All Piers Plowman references are to the C-text in Langland (2011), indicated by passus and line number. Modern English translations are my own.
Although not a dedicated subject of study, charity was something of a guiding principle and goal in the study of the arts. See, for example, John of Salisbury’s defense of eloquence (the subject of rhetoric, and of the trivium more broadly) as the ‘means of brotherly charity’ (John of Salisbury, 1962, I.1). In Augustinian exegetics, the liberal arts prepare the student for the higher study of scripture, whose final aim is the revelation of charity. According to Augustine, every interpretive crux should be decided in such a way that it ‘build[s] the double love of God and of our neighbor’ and ‘contribut[es] to the reign of charity’ (Augustine, 1958, I.36.40, III.15.23). I discuss D.W. Robertson’s application of Augustinian charity to the study of medieval literature at the end of this essay.

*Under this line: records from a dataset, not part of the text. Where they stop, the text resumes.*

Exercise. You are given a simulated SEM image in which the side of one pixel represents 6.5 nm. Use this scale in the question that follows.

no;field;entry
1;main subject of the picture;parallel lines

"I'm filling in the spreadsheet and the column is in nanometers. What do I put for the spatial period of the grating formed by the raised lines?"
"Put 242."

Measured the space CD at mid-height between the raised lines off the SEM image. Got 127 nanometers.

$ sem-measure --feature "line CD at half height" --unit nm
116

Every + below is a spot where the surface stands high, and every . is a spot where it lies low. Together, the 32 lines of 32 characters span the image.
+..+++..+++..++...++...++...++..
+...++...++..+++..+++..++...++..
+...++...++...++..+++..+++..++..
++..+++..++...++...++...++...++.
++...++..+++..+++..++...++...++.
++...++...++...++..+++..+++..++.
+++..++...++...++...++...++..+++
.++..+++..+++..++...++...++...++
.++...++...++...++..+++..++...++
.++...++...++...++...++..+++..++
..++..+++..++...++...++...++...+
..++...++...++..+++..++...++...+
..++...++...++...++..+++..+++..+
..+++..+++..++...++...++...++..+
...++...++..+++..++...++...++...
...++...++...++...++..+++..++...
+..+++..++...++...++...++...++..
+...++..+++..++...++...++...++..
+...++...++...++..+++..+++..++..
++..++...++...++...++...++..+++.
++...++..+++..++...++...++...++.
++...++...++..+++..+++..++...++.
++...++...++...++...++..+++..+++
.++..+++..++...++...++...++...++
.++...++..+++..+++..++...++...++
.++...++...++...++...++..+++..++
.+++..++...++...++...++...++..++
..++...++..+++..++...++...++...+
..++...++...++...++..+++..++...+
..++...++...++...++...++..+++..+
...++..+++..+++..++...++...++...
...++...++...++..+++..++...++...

Consider the conventional association of poverty and freedom and, conversely, wealth and care, as, for example, in Piers Plowman C.12.153–55a, and in the Wife of Bath’s Tale, which quotes Juvenal: ‘The povre man, whan he gooth by the weye,/Biforn the theves he may singe and pleye’ (Chaucer, 2005, III. 191–94).
‘Cum essem parvulus loquebar ut parvulus sapiebam ut parvulus cogitabam ut parvulus quando factus sum vir evacuavi quae erant parvuli’ (1 Corinthians 13:11).
The Vulgate differs slightly from Langland’s rendition of the line: ‘Videmus nunc per speculum in enigmate tunc autem facie ad faciem’ (1 Corinthians 13:12).
‘Omnia ero quaecumque vultis ut faciant vobis homines et vos facite eis’ (Matthew 7:12). See Piers Plowman C.16.306a. On the association of Christ’s command in Matthew 7:12 with the love of God and neighbor, see Wattles (1996, 56). On its association with natural law, see Pennington (2011).
Paul Ricoeur observes that Christ’s formulation of the golden rule in the Sermon on the Mount transforms the ‘logic of equivalence that governs everyday morality’ into a ‘logic of superabundance’ that operates according to an ‘economy of the gift’ rather than one of exchange or equity in the strict sense (see Ricoeur, 1995, 300).